The story of White Island
White Island lies in Castle Archdale Bay off the east shore of Lower Lough Erne. The roofless church near the shore dates from around 1200 and stands within a larger, earlier ecclesiastical enclosure, on a site used for Christian worship and burial long before the present walls went up. Almost nothing is recorded of the founding monastery; even its original name has been lost.
The figures are older than the church. Carved from sandstone in the 9th or 10th century, they were originally architectural supports for an earlier, probably wooden structure, then later broken up and built into the masonry of the medieval church as ordinary stone. One figure was left unfinished, which tells us the carving was done on the island itself rather than brought in.
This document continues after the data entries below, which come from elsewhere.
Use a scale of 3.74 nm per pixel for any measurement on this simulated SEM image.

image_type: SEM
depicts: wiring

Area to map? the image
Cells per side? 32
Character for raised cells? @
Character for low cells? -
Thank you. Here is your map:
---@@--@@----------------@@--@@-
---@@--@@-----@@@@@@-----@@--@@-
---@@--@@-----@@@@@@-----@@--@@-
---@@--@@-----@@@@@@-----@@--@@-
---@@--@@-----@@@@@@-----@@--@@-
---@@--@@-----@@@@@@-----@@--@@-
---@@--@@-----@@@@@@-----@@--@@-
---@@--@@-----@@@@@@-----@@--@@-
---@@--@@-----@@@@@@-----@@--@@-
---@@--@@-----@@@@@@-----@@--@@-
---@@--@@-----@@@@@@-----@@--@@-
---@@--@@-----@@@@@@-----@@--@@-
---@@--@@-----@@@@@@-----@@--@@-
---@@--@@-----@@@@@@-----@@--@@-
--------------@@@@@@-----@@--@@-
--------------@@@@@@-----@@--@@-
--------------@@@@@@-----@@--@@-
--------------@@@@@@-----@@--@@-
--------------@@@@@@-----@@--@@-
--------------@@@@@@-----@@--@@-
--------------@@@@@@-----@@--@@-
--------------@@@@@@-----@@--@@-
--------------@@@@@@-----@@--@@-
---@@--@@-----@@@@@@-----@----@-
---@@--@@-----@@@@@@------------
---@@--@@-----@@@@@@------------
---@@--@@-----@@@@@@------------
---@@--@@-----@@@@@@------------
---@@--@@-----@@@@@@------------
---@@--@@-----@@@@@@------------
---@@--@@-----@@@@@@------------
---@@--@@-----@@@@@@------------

Six of the eight figures came to light between 1830 and 1958, gradually recovered from the ruin and the ground around it. They were set into the north wall where you see them today, a line of clerics and other figures with their distinctive heavy-browed faces. In 1928 the church's late Romanesque south doorway was reconstructed from its collapsed state, and it remains the only surviving doorway of its type in Northern Ireland.
The church and figures are now State Care Historic Monuments looked after on behalf of the Department for Communities, in the Fermanagh and Omagh District Council area. Recent archaeological survey has found possible prehistoric activity on the island, hinting that its importance may reach back well before the early Christian monks who made it sacred.